MEV block data comes from two sources with different coverage:

Payload delivered (mev_relay_proposer_payload_delivered): Records when a relay delivers a block to a proposer. Has value, builder, and relay info for all MEV blocks.
Bid trace (mev_relay_bid_trace): Records individual bids during the auction. Has bid timing but may not include the winning block if it was a late bid or data gap.

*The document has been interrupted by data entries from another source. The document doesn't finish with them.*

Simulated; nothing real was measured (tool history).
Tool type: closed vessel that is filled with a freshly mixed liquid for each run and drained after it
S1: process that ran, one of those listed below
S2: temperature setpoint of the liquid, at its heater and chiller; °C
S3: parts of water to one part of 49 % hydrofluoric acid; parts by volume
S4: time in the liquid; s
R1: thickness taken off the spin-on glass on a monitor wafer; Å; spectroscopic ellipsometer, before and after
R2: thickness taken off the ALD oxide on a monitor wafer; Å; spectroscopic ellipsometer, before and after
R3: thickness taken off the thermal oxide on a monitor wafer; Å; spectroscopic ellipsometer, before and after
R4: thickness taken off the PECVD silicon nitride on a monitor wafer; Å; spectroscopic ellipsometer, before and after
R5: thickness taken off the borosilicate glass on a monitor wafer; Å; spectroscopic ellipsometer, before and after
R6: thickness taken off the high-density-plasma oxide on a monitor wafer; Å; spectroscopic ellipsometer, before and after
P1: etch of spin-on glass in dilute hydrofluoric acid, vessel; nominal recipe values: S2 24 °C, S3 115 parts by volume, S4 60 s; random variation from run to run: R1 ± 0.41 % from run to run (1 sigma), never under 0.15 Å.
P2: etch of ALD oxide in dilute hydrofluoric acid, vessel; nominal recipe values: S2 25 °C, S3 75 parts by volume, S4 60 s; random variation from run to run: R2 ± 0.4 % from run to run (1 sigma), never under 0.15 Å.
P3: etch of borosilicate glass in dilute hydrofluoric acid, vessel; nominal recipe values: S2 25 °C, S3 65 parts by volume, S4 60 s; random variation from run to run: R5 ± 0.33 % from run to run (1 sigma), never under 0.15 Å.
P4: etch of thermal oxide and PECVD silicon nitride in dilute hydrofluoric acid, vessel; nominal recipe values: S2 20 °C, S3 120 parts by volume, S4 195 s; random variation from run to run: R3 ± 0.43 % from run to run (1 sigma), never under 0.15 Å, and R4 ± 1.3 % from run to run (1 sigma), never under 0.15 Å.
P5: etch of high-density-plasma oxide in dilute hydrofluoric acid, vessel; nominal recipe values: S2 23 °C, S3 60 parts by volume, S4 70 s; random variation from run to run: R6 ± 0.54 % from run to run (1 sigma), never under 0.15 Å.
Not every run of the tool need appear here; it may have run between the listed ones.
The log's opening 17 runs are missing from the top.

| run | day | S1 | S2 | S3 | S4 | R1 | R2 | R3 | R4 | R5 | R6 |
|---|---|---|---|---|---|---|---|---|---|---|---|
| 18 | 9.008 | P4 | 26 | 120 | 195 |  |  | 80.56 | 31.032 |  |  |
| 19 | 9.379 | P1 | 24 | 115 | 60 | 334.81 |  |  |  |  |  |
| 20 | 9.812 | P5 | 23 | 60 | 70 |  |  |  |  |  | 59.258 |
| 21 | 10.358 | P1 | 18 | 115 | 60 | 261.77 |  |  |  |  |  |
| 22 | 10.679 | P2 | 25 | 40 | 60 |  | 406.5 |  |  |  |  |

The chart below shows what proportion of each relay's blocks have bid timing data available.

Show code

# Bid trace coverage analysis
df_trace = df[df["has_mev"]].copy()
df_trace["relay"] = df_trace["winning_relays"].apply(lambda x: x[0] if len(x) > 0 else "Unknown")
df_trace["has_bid_timing"] = df_trace["winning_bid_ms"].notna()

# Aggregate by relay
relay_coverage = df_trace.groupby("relay").agg(
    total=("slot", "count"),
    with_timing=("has_bid_timing", "sum"),
).reset_index()
relay_coverage["without_timing"] = relay_coverage["total"] - relay_coverage["with_timing"]
relay_coverage["pct_with_timing"] = (relay_coverage["with_timing"] / relay_coverage["total"] * 100).round(1)
relay_coverage = relay_coverage.sort_values("total", ascending=True)

# Summary stats
total_mev = relay_coverage["total"].sum()
total_with_timing = relay_coverage["with_timing"].sum()
print(f"MEV blocks: {total_mev:,}")
print(f"With bid timing: {total_with_timing:,} ({total_with_timing/total_mev*100:.1f}%)")
print(f"Without bid timing: {total_mev - total_with_timing:,} ({(total_mev - total_with_timing)/total_mev*100:.1f}%)")

MEV blocks: 5,967
With bid timing: 3,588 (60.1%)
Without bid timing: 2,379 (39.9%)

Show code

# Stacked horizontal bar chart
fig = go.Figure()

fig.add_trace(go.Bar(
    y=relay_coverage["relay"],
    x=relay_coverage["with_timing"],
    name="With bid timing",
    orientation="h",
    marker_color="#2ecc71",
    text=relay_coverage.apply(lambda r: f"{r['pct_with_timing']:.0f}%" if r['with_timing'] > 0 else "", axis=1),
    textposition="inside",
    hovertemplate="<b>%{y}</b><br>With timing: %{x:,}<extra></extra>",
))

fig.add_trace(go.Bar(
    y=relay_coverage["relay"],
    x=relay_coverage["without_timing"],
    name="Without bid timing",
    orientation="h",
    marker_color="#e74c3c",
    hovertemplate="<b>%{y}</b><br>Without timing: %{x:,}<extra></extra>",
))

fig.update_layout(
    barmode="stack",
    margin=dict(l=150, r=30, t=30, b=60),
    xaxis=dict(title="Number of blocks"),
    yaxis=dict(title=""),
    legend=dict(orientation="h", yanchor="bottom", y=1.02, xanchor="right", x=1),
    height=350,
)
fig.show(config={"responsive": True})

MEV pipeline and blob count effects¶

How do blob count and MEV pipeline characteristics interact to affect block propagation? All scatter plots use blob count as the color dimension.

Show code

# Prepare data for MEV analysis
df_mev = df.copy()

# Filter out missed slots (block never produced - shows as invalid timestamps)
# A valid block_first_seen_ms should be positive and reasonable (< 60 seconds)
df_mev = df_mev[df_mev["block_first_seen_ms"].notna()]
df_mev = df_mev[(df_mev["block_first_seen_ms"] >= 0) & (df_mev["block_first_seen_ms"] < 60000)]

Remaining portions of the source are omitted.